Estimating Distribution of Transformed Variables

I have two random variables, X and Y, which are obtained through complex nonlinear transformations of random variables U and V, which follow a bivariate normal distribution. These transformations involve some parameters that need to be estimated. The challenge is that I only have a series of observed values for X and Y, and I’m uncertain about the distribution underlying (X, Y). However, I do have a clear expression for the transformation from (U, V) to (X, Y), which is nonlinear. Is it possible to use the PyMC package to address this scenario?

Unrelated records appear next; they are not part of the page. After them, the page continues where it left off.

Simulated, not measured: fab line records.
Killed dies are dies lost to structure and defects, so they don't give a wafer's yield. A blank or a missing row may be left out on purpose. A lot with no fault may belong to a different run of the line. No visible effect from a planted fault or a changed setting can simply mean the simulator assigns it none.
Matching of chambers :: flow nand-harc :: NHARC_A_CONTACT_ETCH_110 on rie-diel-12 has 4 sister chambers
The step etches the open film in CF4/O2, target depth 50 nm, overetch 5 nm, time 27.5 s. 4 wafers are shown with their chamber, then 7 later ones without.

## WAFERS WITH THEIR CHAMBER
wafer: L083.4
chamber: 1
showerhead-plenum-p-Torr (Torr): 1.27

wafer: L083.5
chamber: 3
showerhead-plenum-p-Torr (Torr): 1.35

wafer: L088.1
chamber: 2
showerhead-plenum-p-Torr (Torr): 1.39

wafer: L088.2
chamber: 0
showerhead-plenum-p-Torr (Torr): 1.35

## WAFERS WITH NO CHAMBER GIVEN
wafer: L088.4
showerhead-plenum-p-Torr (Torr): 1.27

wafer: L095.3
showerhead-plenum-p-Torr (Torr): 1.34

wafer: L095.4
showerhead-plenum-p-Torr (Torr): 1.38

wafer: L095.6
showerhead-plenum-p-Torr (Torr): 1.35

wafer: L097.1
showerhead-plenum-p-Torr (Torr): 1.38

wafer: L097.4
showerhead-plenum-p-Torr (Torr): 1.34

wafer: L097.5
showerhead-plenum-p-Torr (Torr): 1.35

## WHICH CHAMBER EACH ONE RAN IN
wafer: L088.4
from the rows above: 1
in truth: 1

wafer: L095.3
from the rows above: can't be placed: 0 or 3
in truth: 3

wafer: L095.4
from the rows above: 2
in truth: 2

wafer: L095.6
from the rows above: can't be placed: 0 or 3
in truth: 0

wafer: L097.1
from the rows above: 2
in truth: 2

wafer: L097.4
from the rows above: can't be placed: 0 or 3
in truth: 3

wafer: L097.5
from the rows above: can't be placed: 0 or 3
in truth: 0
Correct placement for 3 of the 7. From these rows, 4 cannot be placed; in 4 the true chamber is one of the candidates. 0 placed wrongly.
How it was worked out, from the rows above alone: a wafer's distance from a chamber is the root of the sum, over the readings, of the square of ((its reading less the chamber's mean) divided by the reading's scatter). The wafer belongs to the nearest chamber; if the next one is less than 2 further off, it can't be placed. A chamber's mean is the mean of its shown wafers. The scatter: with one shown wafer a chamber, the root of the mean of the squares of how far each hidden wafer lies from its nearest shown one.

Any advice would be dearly appreciated.

Hi Karie!

You are definitely allow to do non-linear, deterministic transformations on random variables, as long as you the transformations can be written as pytensor operations. Pytensor is the computational backend for PyMC, and it pretty much has every numpy has. As an example, I estimate a parameterized eggholder function, which I think we can agree is non-linear:

import numpy as np
import pymc as pm
import arviz as az
import matplotlib.pyplot as plt
import pytensor.tensor as pt

rng = np.random.default_rng(sum(map(ord, 'eggholder')))

def eggholder(x, alpha, beta):
    x_shifted = x[1] + alpha
    return (-x_shifted * np.sin(np.sqrt(abs(x[0]/beta + x_shifted)))
            -x[0]      * np.sin(np.sqrt(abs(x[0]      - x_shifted))))

true_alpha = 47.0
true_beta = 2.0

xx, yy = np.meshgrid(*[np.linspace(-512, 512, 100)] * 2)
mu = eggholder([xx, yy], true_alpha, true_beta)
noise = rng.normal(scale=10, size=(100, 100))

data = mu + np.diag(noise)

image

Here’s the PyMC model. All I did was re-write the eggholder function using pt. instead of np., and put priors on alpha and beta:

def eggholder_pt(x, y, alpha, beta):
    y_shifted = y + alpha
    return (-y_shifted * pt.sin(pt.sqrt(pt.abs(x / beta + y_shifted)))
            -x         * pt.sin(pt.sqrt(pt.abs(x        - y_shifted))))

with pm.Model() as mod:
    x_data = pm.ConstantData('x_data', xx)
    y_data = pm.ConstantData('y_data', yy)
    alpha = pm.Normal('alpha', sigma=10)
    beta = pm.Normal('beta', sigma=10)
    mu = pm.Deterministic('mu', eggholder_pt(x_data, y_data, alpha, beta))
    
    sigma = pm.Exponential('sigma', 0.1)
    obs = pm.Normal('obs', mu=mu, sigma=sigma, observed=data)
    idata = pm.sample_smc(kernel=pm.smc.kernels.MH)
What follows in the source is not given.